Kye Poirrier (left) and his staff lean at his bar in Phnom Penh last week for a photograph that accompanied a story about new LGBT business owners. Kye was injured in an attack last weekend.

A party celebrating gay pride was set to go ahead last night at the capital’s Rainbow Bar despite an attack on one of its owners over the weekend that has raised fears of homophobia in the area.

Kye Poirrier, who opened Rainbow Bar in February with co-owner Peter Van on Street 172 in Daun Penh district’s Chey Chumneah commune, told The Post yesterday that he had been beaten by two men outside the establishment late Saturday night.

Poirrier said he had a “lump the size of a tennis ball” on the back of his head, bruised ribs, cuts and abrasions from the fight, and plans to bring a complaint to local police today.

The bar was winding down after hosting a drag competition that night – which boasted about 30 participants – when Poirrier said he “heard a ruckus” at about 12:30am and was called outside.

A young patron had apparently been hit on the head by one of two intoxicated neighbours who said he had parked on their property, Poirrier said.

After he came out to sort out the argument, Poirrier said he was hit by one of the men in the back of the head. After two more strikes, he said he hit back.

“Kye is fairly tolerant, but after the third time, he had had enough and a fight broke out in the middle of the road,” Van said. “They were kicking him on the ground in the rib cage.”

Poirrier and Van said the two assailants used homophobic slurs throughout the scuffle. Poirrier said the men had used the word “poofta” – a derogatory term for homosexuals.

“They made all sorts of very bad remarks – they said we gay people, we should be burned, we should never come back,” said Van, who speaks Khmer but was raised in Australia.

“We shouldn’t have to put up with this violence in this day and age,” Poirrier said.

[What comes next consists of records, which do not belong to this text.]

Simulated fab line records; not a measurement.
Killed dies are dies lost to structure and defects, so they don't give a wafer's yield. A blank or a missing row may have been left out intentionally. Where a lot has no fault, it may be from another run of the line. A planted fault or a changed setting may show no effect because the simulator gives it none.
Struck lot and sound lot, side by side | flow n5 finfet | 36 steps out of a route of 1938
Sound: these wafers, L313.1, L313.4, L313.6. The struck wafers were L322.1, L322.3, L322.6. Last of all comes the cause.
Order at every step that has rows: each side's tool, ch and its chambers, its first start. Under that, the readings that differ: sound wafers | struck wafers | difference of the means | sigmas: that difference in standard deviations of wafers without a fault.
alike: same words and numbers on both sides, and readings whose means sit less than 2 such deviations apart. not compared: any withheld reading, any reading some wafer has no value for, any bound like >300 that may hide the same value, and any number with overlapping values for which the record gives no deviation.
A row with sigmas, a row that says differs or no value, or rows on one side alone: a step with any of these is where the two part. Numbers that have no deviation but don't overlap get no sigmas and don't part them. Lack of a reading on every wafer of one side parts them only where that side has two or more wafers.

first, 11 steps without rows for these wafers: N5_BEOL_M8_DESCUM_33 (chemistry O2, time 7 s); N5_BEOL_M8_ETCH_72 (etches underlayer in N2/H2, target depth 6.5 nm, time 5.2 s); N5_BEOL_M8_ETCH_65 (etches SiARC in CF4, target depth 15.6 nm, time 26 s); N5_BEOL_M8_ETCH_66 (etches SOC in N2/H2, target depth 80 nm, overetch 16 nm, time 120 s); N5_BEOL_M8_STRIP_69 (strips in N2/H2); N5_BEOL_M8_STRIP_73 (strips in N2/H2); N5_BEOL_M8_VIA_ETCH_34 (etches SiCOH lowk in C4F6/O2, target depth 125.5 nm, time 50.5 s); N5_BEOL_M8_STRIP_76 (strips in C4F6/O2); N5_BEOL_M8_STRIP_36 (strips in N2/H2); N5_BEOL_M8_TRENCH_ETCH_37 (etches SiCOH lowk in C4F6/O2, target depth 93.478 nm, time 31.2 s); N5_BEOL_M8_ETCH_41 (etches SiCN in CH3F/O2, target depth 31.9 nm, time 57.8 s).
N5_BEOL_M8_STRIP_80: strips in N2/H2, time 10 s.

After the fight was broken up, the co-owners returned to the bar with the remaining patrons, but one of the men involved in the fight threw a potted plant into the pub, shattering a glass table, the owners said. Van said police later refused to intervene, “hinting that we should give them money”.

“At the end, we called the police that we knew and it cost about US$500 in bribery money for him to come and keep the peace so that we could all leave and lock the shop,” Van said.

After the incident, Van said he thought about closing the bar for good. “I was feeling very down. I felt that I was putting the staff, the customers’ lives at risk,” he said. “I felt like I should just close the shop.”

Support from neighbours, customers and staff, however, kept their spirits up.

“Our boys that give the [drag] shows, they said ‘Please don’t give in, and we’ll be with you all the way,’” Van said, adding that staff showed the same support when asked if the owners should shut down the bar.

Both men said they were nervous ahead of the party last night, which fell on an international day against homophobia and transphobia (fear of trans-gendered persons), but would go ahead with the event nonetheless.

“My staff was second to none, and I’m really proud of these people. That’s why I’m going to go back tonight,” Poirrier said.

Sok Chhon, police chief of Chey Chumneah commune, said police had intervened following the incident Saturday. “We have finished this case completely,” he said, declining to comment further.

A report released in December by the Cambodian Centre for Human Rights found that discrimination based on sexual identity was widespread in the Kingdom.